本研究深化了对草被覆盖坡面水沙过程机理的认识，有助于提升水土模型植被模块功能和推动植被过滤带管理技术更广泛高效应用。

The ‘‘Grain for Green’’ project has been implemented for nearly 20 years in China, and the area covered by forest or grass has been effectively restored by natural enclosure or artificial planting. Grass strips can not only reduce erosion but also trap sediment from uphill silt-laden inflow and play a very effective role in controlling nonpoint source pollution. However, the time-varying process in the performance of sediment trapping and its hydrodynamic driving mechanism are still unclear. In this study, a series of grass strips sediment-trapping experiments have been carried out under the conditions of different slopes (5°-20°), flow rates (7.5-45 L min^-1 m^-1), sediment concentrations (40-160 g L^-1), particle size distribution (the median particle size are 39.9, 77.4, and 207.9 μm, respectively), and the structural components of aboveground parts of grass strips (completed grass strips, remove green grass, and remove green and withered grass). The whole process of overland flow was monitored. The runoff-sediment samples and the particle size samples of the outlet were collected and measured. Comprehensive effect of multiple influencing factors on the performance of grass strips sediment-trapping was analyzed. The particles selectivity and its hydraulic response in sediment-trapping-process was explored. Then the functions of the main structural components of aboveground parts of grass strips (green grass, withered grass and soil bed surface) in different stages of sediment trapping were quantified. Finally, a model for the time-varying process of sediment trapping in grass strips was built and its uncertainty was analyzed. The main findings are as follows:

(1) The experimental results showed that the intensities of the impacting factors on individual total sediment trapping amount were as follows: slope > grass strips width > unit flow rate > sediment concentration, which indicated that slope plays a key role on sediment trapping in grass strips. Greater sediment concentration of silt-laden inflow led to lower instantaneous sediment trapping efficiency, but resulted in greater individual cumulative total amount of sediment trapping. The effect of sediment concentration was concentrated primarily in the first 5-m width, whereas slope and flow rate had similar effect intensity on sediment trapping in each section of grass strips. In addition, the impact of slope on sediment trapping effect was amplified when the sediment concentration increased. The temporal and spatial distribution of sediment trapping in grass strips showed obvious regularity. 90% of sediment deposition occurred within the first half of the time required to reach the stable state, that is, the grass strips has a better effect on the sediment-trapping-process caused by short-duration rainfall. The single-width sediment trapping effect of the first 2-m width grass strips performed better than the subsequent strips significantly, and the deposited sediment decreased along the width of the grass strips in power function.

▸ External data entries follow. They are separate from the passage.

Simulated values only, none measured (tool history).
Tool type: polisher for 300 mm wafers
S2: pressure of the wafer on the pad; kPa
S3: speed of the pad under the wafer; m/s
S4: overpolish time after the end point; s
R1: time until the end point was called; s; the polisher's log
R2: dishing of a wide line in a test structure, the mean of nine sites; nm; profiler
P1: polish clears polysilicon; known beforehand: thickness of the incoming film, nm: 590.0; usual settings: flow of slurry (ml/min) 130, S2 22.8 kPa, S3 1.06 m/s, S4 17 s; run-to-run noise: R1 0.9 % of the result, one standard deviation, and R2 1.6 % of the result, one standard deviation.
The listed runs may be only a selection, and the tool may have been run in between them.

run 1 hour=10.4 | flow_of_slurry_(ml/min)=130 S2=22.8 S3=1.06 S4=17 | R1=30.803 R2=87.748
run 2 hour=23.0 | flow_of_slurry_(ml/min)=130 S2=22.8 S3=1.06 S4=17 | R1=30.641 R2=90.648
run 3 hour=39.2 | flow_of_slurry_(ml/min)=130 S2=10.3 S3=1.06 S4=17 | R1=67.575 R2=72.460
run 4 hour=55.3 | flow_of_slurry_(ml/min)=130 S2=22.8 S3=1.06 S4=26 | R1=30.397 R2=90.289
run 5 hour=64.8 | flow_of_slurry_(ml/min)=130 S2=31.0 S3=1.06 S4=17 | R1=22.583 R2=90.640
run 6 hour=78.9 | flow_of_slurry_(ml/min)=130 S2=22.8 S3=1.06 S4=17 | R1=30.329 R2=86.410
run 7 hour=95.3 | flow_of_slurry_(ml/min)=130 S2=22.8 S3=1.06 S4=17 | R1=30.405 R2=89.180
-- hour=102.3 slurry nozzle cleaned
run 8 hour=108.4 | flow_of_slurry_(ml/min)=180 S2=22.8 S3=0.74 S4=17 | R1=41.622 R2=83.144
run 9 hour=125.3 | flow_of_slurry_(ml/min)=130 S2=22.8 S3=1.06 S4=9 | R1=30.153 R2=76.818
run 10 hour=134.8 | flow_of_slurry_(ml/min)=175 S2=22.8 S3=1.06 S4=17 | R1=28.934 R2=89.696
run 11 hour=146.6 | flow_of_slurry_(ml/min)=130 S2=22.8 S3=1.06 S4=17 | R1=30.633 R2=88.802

(2) During the sediment-trapping-process in grass strips, the deposited sediment gradually smoothed the bed surface of the grass strips, and the overland flow gradually had enough power to transport the coarser particles out of the grass strips. Both the Darcy–Weisbach friction factor f and Manning’s roughness n decreased exponentially with time in the process of sediment trapping. When the sediment trapping in grass strips continued to certain stage and the energy of the overland flow was greater enough, the net loss phenomenon of some small-sized particles occurred. Net loss is neither the erosion of original soil in grass strips, nor the re-entrainment of newly deposited sediment, but the phenomenon that the re-entrainment rate of some particles is greater than their deposition rate at a certain time. Coarser sediment input or a steeper slope led a larger range of particle sizes to be net lost. The analysis of hydrodynamic parameters of overland flow and the particle size of the outflow sediment showed that the unit stream power P is more suitable than shear stress t of overland flow to be used to describe the processes of sediment particles transport and exchange during the sediment-trapping-process of grass strips.

(3) The experimental results showed that the contribution intensity ratio of soil bed surface, green grass and withered grass on individual total sediment trapping amount was 3:5:2. Among the three structural components of aboveground parts of grass strips i.e., the soil bed surface (micro-topography and grains on the soil surface), green grass, and withered grass, the soil bed surface played a primary role on sediment deposition in the initial stage of sediment-trapping-process, and its contribution to the total amount of deposited sediment in the first 5 minutes was about 90%. As the sediment trapping process continues, the effect of soil bed surface weakened, and the green grass played the major role at the stable stage of sediment trapping.

(4) According to the experimental results, the deposited sediment can gradually weak the sediment trapping performance of grass strips, which is the self-feedback (self-inhibition) characteristic of grass strips during the sediment trapping process. Based on the self-feedback characteristic, an ordinary differential equation was established with a self-inhibition correction factor and its analytical solution was obtained. A sediment-trapping-process model of grass strips (STPMOD-VFS) was proposed. STPMOD-VFS model can well predict the time-varying process of sediment trapping in grass strips under various conditions (different sediment inflow rates, particle size compositions, and slopes). The uncertainty analysis results showed the model had significant ‘equifinality’ phenomenon. The parameters related to the median particle size of sediment were more sensitive than those related to slope.

These findings can deepen the understanding of the mechanism of sediment-flow process on hillslopes covered by grass, are helpful to improve the vegetation module function of soil and water model, and promote the wider and more efficient application of management technology of vegetation filter strips.